AG Bonta, nationwide officials urge Congress to reject proposed privacy bill
A coalition led by California Attorney General Rob Bonta urged Congress to reject a proposed federal data privacy bill, arguing it would undermine states’ ability to protect the privacy of their citizens.
In a letter to Congressional leaders on Tuesday, the coalition — including 18 attorneys general and state agencies — voiced strong opposition to H.R. 8413, the Securing and Establishing Consumer Uniform Rights and Enforcement over Data, or SECURE Data Act.
The group argued that the bill’s “minimal” privacy protections could quickly become outdated as technology rapidly evolves and, more significantly, that it would override stronger state laws already in place.
“Federal action to protect Americans’ privacy is essential, but not at the expense of the strong state laws that already protect Californians,” Bonta said in a statement on Tuesday. “As tech and data collection practices rapidly innovate, it is essential states keep our ability to respond just as rapidly to protect our residents from emerging privacy threats.”
The bill, sponsored by U.S. Rep. John Joyce, R-Penn., was introduced in the House Committee on Energy and Commerce on April 21. The committee held a hearing on the measure on Wednesday, but did not vote on it.
The privacy battle
Under the 2018 California Consumer Privacy Act, or CCPA consumers have the right to know what personal information businesses collect from them and how that information is used and shared. They also have the right to opt-out of data collection and request the deletion of their information, with few exceptions.
Similar comprehensive privacy laws have been enacted by 19 other states, according to the coalition.
In the Tuesday letter, the coalition said the SECURE Data Act would not require businesses to honor consumer opt-out requests — a protection mandated by 12 state privacy laws. Instead, it only directs the U.S. Secretary of Commerce to study universal opt-out methods over a period of three years without requiring businesses to comply with them.

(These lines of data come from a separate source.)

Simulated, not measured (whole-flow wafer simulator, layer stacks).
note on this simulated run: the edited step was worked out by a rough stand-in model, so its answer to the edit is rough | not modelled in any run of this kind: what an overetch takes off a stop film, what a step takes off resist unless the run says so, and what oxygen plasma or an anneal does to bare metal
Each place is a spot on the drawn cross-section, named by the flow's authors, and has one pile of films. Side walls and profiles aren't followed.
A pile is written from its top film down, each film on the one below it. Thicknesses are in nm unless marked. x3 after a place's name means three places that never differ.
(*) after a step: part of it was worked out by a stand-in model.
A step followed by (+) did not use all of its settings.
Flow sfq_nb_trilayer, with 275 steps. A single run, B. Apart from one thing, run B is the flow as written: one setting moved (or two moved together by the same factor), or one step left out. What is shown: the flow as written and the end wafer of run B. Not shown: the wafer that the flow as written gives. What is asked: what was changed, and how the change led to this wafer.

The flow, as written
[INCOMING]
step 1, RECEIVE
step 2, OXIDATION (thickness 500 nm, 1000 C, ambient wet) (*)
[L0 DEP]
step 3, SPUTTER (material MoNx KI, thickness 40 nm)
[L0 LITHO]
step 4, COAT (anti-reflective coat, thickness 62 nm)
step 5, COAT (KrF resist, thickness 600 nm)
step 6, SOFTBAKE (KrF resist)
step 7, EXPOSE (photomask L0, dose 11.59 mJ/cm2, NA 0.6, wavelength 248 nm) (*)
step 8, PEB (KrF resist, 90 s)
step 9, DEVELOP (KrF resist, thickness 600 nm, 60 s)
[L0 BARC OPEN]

The bill also falls short on limiting how businesses collect, use, share and retain consumer information, the group said. As it is currently proposed, the bill would only limit data collection to “what is adequate, relevant and reasonably necessary.”
The coalition said those loose limitations would further incentivize businesses to pack privacy policies with “any-and-all possible uses” of consumer data, which it said increases the risk of data breaches and misuse.
Officials also argued that the bill’s narrow definitions of “sensitive data” and expanded exemptions would weaken existing state privacy protections — including protections for minors. As drafted, some health-related and biometric information currently protected could fall outside the bill’s privacy safeguards, Bonta and elected officials wrote.
“The SECURE Data Act would wipe out these meaningful protections,” a spokesperson for the Attorney General’s Office wrote in a statement.
The coalition also criticized a provision that would allow companies to charge consumers for exercising their privacy rights under specific circumstances, creating what the coalition argued are “perverse incentives for data collection and privacy compliance” and imposing “unjust barriers” for consumers seeking to assert their data protection rights.
“The act moves privacy rights in the wrong direction, leaving consumers worse off and with fewer protections,” the coalition wrote in the letter.
California’s ongoing consumer data conflicts
Bonta’s opposition to the bill is not the first consumer privacy battle to hit California in recent years, as consumer-data concerns proliferate with rapid technological advancement.
California Senate Bill SB 690, introduced in the legislature last year, seeks to amend the 1967 California Invasion of Privacy Act, or CIPA, which prohibits the monitoring, interception, and recording of private communications without explicit all-party consent.
Citing “frivolous lawsuits” that have targeted small businesses for collecting certain data through website operation and Google advertising, the bill aims to exempt businesses from criminal or civil penalties when gathering consumer data for “commercial business purpose.”
Under the current law, plaintiffs can receive up to $5,000 for each violation of the CIPA.
Opponents to the bill, however, argued that it would allow companies to collect sensitive data and sell it to third-parties without limitations. An analysis prepared for the Assembly Public Safety Committee also concluded that the CCPA would not suffice to protect consumers’ data if the CIPA were eliminated, according to previous Bee reporting.